Mysteries in May: Lady In Cement (1968)

lady in cement movie poster

In my review of Tony Rome (1967), I noted that it wasn’t a bad film, but that it lacked a certain something, that it didn’t “pop.” The thing is, it was so close to being a very good film. With a few changes, it could have been brilliant. It was close enough that I decided to watch the sequel, Lady in Cement, in hopes that the filmmaker would make the proper corrections and turn the story into something wonderful.

Sometimes, even the smartest people are wrong. Lady in Cement does make some changes—all the wrong ones. In my opinion, Tony Rome needed a sharper script, some tighter one-liners, and an endlessly cool lead. What Lady in Cement does is lean into the more sexist and homophobic tropes, make the jokes much broader and, therefore, lame, and allow Frank Sinatra to be even less interesting and cool than before.

It starts out strong. Tony Rome is looking for some Spanish gold that was lost at sea in the 1500s and instead stumbles across a dead woman at the bottom of the ocean, her feet encased in concrete. (I do always wonder about these situations – did they force the woman to stand in wet concrete for hours until it dried, or did they kill her first and then someone stood her up until it dried?)

He reports the incident to our friendly neighborhood detective, Santini (Richard Conte), and carries on with his life. That doesn’t last long as a big old brute named Waldo Gronsky (Dan Blocker) hires Rome to find a lady named Sondra Lomax. Naturally, this case connects to the dead lady with cement shoes.

Raquel Welch makes an appearance as a lady who threw a party that Sondra Lomax attended. She’s connected to some gangster who gives our hero trouble. There’s a lot of shoe leather questioning at local hotspots and more than a lot of dumb gay jokes. The 1960s were a curious time in cinema as gay people were suddenly allowed to exist but they usually wind up just being stereotypes and the butt of dumb jokes.

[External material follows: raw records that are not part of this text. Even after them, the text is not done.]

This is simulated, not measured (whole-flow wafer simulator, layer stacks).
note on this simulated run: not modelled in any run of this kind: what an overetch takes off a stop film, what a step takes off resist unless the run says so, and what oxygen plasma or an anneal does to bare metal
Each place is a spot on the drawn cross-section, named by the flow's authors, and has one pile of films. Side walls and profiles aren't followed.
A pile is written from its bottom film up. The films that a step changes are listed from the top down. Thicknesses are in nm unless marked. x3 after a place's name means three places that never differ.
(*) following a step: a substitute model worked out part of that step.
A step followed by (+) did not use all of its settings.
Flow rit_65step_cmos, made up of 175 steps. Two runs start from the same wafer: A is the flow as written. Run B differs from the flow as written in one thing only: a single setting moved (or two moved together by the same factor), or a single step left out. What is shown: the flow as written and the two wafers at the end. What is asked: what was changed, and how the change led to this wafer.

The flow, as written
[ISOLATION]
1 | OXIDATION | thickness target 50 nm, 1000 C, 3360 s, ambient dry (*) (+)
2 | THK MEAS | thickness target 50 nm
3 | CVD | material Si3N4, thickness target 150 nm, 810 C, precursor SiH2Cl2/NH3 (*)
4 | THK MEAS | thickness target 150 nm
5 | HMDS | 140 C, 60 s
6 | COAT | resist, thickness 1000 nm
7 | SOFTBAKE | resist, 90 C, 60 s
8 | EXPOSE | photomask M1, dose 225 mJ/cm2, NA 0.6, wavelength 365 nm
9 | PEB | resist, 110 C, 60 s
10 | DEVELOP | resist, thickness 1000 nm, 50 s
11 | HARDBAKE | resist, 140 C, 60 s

None of the story is all that interesting, and the filmmaking doesn’t perk it up any. I’ve decided that Sinatra, who was in his 50s at the time, just doesn’t have that cool factor at that point to make his Tony Rome <ahem> sing. I love the guy, but he just doesn’t work for me in these films.

What we’re left with is a movie that could have been a lot of fun to watch but winds up being kind of a bore.